Chicago mortgage lenders have reservations about Obama plan

As President Barack Obama unveiled plans to tackle the nation’s mortgage crisis, Chicagoans in the home-lending business gave mixed reviews on whether the effort will do enough.

Under the plan, lenders and borrowers will both receive financial incentives for modification and prompt payment of mortgage loans. Government-controlled Fannie Mae and Freddy Mac will also get funding and would loosen regulations for refinancing.

Full eligibility details of the plan are slated to be released March 4. Government officials recommend that borrowers contact their lenders or servicers at that time.
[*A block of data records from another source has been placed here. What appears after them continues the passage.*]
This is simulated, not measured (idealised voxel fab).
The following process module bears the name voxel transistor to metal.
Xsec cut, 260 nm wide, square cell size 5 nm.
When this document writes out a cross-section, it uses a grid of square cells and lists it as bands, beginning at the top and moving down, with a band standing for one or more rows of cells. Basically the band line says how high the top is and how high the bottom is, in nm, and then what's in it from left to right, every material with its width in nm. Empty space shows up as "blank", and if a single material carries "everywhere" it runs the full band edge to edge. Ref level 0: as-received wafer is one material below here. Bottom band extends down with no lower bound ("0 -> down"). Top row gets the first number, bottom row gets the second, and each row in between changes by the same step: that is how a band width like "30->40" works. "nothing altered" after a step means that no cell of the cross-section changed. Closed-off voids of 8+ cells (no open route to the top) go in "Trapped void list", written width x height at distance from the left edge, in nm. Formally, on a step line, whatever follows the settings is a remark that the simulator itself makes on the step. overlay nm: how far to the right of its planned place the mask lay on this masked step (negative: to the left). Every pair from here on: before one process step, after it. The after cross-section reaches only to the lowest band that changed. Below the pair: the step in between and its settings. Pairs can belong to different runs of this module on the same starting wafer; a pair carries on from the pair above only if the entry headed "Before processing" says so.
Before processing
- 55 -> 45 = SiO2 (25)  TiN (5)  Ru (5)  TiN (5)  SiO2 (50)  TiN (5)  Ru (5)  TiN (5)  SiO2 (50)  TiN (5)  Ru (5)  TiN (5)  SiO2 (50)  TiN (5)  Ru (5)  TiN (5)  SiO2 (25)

Incentives for lenders and borrowers will come from the creation of a $75 billion Homeownership Stability Initiative, according to a statement released by the U.S. Treasury. This aspect of the plan is aimed at homeowners who are current but struggling to meet payments, bringing their monthly payments down.

Under the stability initiative lenders receive $1,000 for each eligible modification in addition to a monthly payment every month that a borrower stays current, up to $1,000 a year for three years.

If a loan is deemed to be at risk, a mortgage servicer gets $500 for each modification it makes before the borrower falls behind.  For the lender, that early outreach incentive is $1,500.

According to the Treasury, loan modifications are more successful if they occur before a payment is missed.

Art Hilliard, a Chicago mortgage banker and vice president of the Illinois Mortgage Bankers Association, noted that problems with mortgages are complicated and can’t “be fixed in one fell swoop,” but anything to bring down a borrower's monthly payment is a step in the right direction.

The question however remains, he said, how long will all of this take? Homeowners, he said, must be willing to stick with a property over the long term and monthly mortgage payments need to stay below what it would cost if the homeowner became a renter.

“If a property is upside down," the loan amount exceeding the current market value of the property,
"and they can find an apartment cheaper, there is no incentive to stay there regardless of the rate,” he cautioned.

Loan modifications spelled out by Obama will allocate government money to ensure that monthly payments do not exceed 31 percent of a homeowner’s income. Initially it will be up to the lender to bring payments down to 38 percent of monthly income and the government will pay the difference for up to five years.

After that, the rates could gradually increase to the conforming loan rate at the time the loan was modified.

Officials at Fifth Third Bancorp welcomed Wednesday’s announcement and noted that for the most part the plan along with other government programs such as the economic stimulus package and the Economic Stabilization Act will all begin to help right the economy.

“We are one of the largest lenders in the market. We originate Fannie and Freddy loans as well as FHA loans and certainly as these programs become available we will be immediately offering them to the public,” said Howard Ackerman, senior vice president of mortgage lending.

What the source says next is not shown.